Future of Houston #2: Is Houston like Cleveland?

"Whatever else it may become, Houston will still be an oil and gas town for many years. Detroit still manufactures cars. Pittsburgh still makes steel. Plenty of U.S. cities have accepted that their best years are behind them and supplemented their legacy industries by finding a new economic equilibrium—one based to a great degree on, say, health care, higher education, a port, and a NASA facility. Cleveland, for example. I’m describing Cleveland. But who wants to live in Cleveland?"
-Evan Mintz, Texas Monthly

In my last post, I discussed two differing views on Houston's future.  One predicting that Houston's fortunes will reflect the country as a whole (a "prophetic" city).  Another where Houston will be particularly hard hit by climate change and our economic response (a "pathetic" city).  The author that posed the latter, Evan Mintz, suggested in the quote above that Houston may level out like rust belt cities before it; more specifically, Houston could end up like Cleveland.  Let's unpack that comparison, understand Cleveland a little better, and see trends in their decline that could unfold in Houston.

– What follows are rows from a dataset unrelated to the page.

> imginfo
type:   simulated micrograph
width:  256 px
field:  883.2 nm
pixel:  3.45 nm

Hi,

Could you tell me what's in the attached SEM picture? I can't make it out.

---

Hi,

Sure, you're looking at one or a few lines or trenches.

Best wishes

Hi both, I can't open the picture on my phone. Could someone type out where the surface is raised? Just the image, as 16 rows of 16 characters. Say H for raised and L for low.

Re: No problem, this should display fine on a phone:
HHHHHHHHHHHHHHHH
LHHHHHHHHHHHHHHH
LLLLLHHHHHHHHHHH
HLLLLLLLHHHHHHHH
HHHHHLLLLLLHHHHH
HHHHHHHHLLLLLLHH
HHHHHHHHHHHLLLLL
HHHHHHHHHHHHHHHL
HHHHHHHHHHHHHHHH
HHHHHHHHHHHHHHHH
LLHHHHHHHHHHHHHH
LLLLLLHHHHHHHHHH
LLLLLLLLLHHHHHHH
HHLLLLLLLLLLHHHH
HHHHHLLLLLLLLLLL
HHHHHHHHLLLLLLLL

Houston is home to 2.3 million people; Cleveland is home to about 2 million less.  Since 1940, Houston grew about 30% while Cleveland declined 9% each decade.  Today, Cleveland is neck-and-neck with Detroit for the highest poverty rate in the US.  So why would Evan Mintz, reporter for Texas Monthly, suggest Houston could end up like Cleveland?  Fear.  Fear that what happened to Cleveland, could await Houston.  Why fear?  Because if you look back far enough, the Cleveland of past looks like the Houston of present: top 5 US city, home to among the highest concentrations of corporate headquarters, major port town, home to the world’s largest oil companies and oil refineries, highly diverse immigrant city, etc. etc.  Both cities welcomed unimaginable quantities of oil, then cleaned, contained, and shipped it around the world.  And for the 100 years before 1940, Cleveland grew 115% per decade.  So what happened?

The moment of Cleveland’s decline isn’t a single date.  Larger trends, economic and demographic, correlate with population drops.  In terms of economic trends, historians who maintain the Encyclopedia of Cleveland history at Case Western demarcate the evolution of the city’s economy into four phases.  The first phase is the building of the Erie Canal in 1815, which connected Cleveland to New York City.  It became a major source of goods from the interior’s farms, mines, and forests, as well as a budding shipbuilding center.  The second phase was the introduction of the railroad in 1851, which expanded its presence as a major hub in all directions.  It developed into an industrial center for manufacturing iron, steel, and, yes, railroads.  The third phase, starting in 1880, was a confluence of these factors that lent itself to a sustained boom for several decades.  For example, Cleveland was centrally located in the midwest, so it was the place where combinations of goods (e.g., coal, oil, iron, acid, manufactured parts) could be performed easily. As a result, the chemical industry (which underwent its own revolution) and machine-making facilities made Cleveland their home as well.  It had become economically diversified.

The end of the third phase, in hindsight, highlights the changes that were to come.  Cleveland was a place where people and companies came to make a living.  As a result, both groups were subject to persistent changes.  The composition of people who worked in Cleveland changed with immigration patterns and the companies changed as “the city's business leaders carried out major acquisitions, mergers, expansions, deaccessions, and bankruptcies in virtually every industry in every decade.”  Unionization grew rapidly in response.  Then the fourth phase began around 1970.  In one decade, a third of manufacturing jobs had gone overseas as globalization became the new mantra.  This meant the US government coordinating steel production overseas to aid relations with cold war allies.  It also meant nearly eliminating strategic tariffs and trade barriers.  Highways changed the economics of transport for a city that relied upon the canals and railroads for so long.  And new environmental laws made old-fashioned manufacturing methods much more expensive at a time when struggling firms were being cannibalized in the 1980s era of corporate raider finance.


So Cleveland’s economy had become increasingly diversified, but it was unprepared for the disloyalties inherent to large corporations.  So when things got tough, and when options became readily available, employers put Cleveland second.  Is this a particular risk of having a greater constitution of large companies within a city?  That when things are good, they’re very good, but the converse is the inverse?  Or were the economic conditions so extraordinarily bad that no amount of corporate loyalty could’ve saved Cleveland? These questions, and those considering demographic changes as causes of Cleveland’s decline, will be addressed in later blog posts.